So are you saying that if my PC is hiding behind a wall, and then a NPC mage disintegrates the wall, the ony way that mage can see my PC is by succeeding on a WIS (Perception) check (active or passive, as appropriate) that beats my DEX (Stealth) check?
I don't think that is what the authors of the rules intended. I think they intended that, even if a character has become hidden, certain visual cues can end that status regardless of any checks. And for me, the most natural reading is that
any visual cue ends that state because
you cannot hide from someone who can see you.
I disagree with @
occam as the text does say a Wood Elf can attempt to hide even when he is only lightly obscured and specific supersedes general.
Is this more evidence that the rules are unambiguous plain English?

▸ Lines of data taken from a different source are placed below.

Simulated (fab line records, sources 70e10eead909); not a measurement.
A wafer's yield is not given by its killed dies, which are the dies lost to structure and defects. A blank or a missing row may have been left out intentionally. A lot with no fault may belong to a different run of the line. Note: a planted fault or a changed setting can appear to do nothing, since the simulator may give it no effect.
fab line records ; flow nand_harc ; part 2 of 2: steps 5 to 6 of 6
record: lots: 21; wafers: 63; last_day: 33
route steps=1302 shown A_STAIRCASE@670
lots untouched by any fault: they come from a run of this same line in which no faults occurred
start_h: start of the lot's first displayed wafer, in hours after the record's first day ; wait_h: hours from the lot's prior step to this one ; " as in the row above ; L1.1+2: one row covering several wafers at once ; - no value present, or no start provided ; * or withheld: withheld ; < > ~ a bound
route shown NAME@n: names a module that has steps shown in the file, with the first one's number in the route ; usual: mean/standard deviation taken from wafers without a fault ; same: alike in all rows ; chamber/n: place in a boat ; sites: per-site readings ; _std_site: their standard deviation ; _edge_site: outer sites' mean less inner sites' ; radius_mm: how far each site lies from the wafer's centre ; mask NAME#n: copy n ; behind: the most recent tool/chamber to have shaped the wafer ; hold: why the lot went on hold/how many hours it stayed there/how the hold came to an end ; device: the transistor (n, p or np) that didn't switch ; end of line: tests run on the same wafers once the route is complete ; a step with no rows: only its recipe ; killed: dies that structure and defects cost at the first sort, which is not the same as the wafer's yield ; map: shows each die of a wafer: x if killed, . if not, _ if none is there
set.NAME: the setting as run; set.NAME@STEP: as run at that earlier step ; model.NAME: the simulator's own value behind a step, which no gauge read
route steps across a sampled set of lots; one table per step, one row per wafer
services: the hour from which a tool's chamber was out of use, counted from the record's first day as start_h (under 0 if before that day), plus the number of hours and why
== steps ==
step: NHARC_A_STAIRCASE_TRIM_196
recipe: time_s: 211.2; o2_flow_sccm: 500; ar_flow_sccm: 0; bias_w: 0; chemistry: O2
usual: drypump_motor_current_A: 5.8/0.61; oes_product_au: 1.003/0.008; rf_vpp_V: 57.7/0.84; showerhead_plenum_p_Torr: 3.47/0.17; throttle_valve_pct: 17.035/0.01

stealth/hiding has been an area that I've always found D&D to dance with awkwardly. Especially when it comes to things like surprise in the earlier editions. Much like shields, I feel the game is wary of giving them the weight they have in real life (for both balance and aesthetic reasons). Additionally with hiding, there is the problem of its close interaction with non-mechanized fictional positioning.
I definitely agree with this. But I still think there are better and worse ways to write the rules. In particular, if you want to differentiate the event of becoming hidden from the state of remaining hidden, there are very simple, plain language devices for doing so.